Did you connect up the power to the card? Have you rebooted since installing the driver?
Assuming you did both it might be a hardware problem :-/ Or it might have a modified bios on the card for mining which the normal driver doesn't like, you could try and flash it or you could just return it :(
Hi I have the power connected it actually has an 8 pin socket and I plugged in the 8 pin power supply plug , the graphics card is running as all the lights are on and the fans are going. The monitor is connected to the graphics card hdmi port and is working although the resolution has changed. Also the graphics card is plugged onto the board fully, I have checked.
I downloaded that uninstaller but when I click run nothing happens it just says extracting to a file but that file address doesn't seem to exist on my pc.

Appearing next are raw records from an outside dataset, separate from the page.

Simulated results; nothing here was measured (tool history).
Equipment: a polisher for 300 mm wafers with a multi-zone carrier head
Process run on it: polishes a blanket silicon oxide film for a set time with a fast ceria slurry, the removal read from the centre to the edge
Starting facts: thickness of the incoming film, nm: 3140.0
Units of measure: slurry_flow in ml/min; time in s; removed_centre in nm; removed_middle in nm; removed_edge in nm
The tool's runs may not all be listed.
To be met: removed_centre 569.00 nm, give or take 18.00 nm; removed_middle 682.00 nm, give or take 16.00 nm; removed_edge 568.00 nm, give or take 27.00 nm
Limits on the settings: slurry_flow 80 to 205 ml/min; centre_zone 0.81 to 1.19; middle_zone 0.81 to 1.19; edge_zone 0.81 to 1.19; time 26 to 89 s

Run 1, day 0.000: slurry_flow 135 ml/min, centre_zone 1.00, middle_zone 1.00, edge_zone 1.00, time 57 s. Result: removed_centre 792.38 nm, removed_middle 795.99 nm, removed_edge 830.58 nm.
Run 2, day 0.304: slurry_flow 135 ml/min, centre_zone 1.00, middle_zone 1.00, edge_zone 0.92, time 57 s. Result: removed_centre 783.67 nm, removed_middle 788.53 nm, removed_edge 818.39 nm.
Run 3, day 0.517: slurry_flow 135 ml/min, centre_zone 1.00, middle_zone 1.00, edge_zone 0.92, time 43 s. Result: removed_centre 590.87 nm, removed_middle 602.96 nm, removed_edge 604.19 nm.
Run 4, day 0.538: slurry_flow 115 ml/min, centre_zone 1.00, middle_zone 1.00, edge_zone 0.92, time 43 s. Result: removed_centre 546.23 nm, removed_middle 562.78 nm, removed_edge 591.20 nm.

thanks for your help, if it was you it would probably be easy to get it going but I am wary of downloading strange stuff onto my pc that I don't understand so I think this thing is going back. Thought it would just work, didn't realise there was so much involved. i wrongly assumed the crowd selling it would have checked it was working ok without the need for flashing etc.
CEX do test graphics cards as they work on a universal platform.
The reason they don't test RAM and CPU's etc is that they'd need multiple types of boards/socket types which isn't that feasible. It's also the reason why stuff gets incorrectly labelled very often in there, eg EEC Ram sold as normal Ram, etc.
Graphics cards though can be tested on a single PC setup for that purpose, they run them through Furmark or 3DMark or something of that kind.
They're still generally fairly clueless though. Had a guy in CEX tell me a card I traded in "failed due to overheating" because it reached 80c....a perfectly normal operating temp for tons of cards.
Anyway, they should have tested that RX470 and found it to be working OK, but might have slipped through the cracks somehow.
The DDU file comes in a 7zip self-extracting archive.
When you click it, it should ask "Extract to:" Click Extract and it should create a new folder called "DDU v18.0.5.9". That's where the actual "Display Driver Uninstaller" tool resides.
The fact you're getting a signal is good! I suspect it's simply a driver conflict from the fact your machine used to have a GTX 770 years ago & you were running with Intel drivers for ages.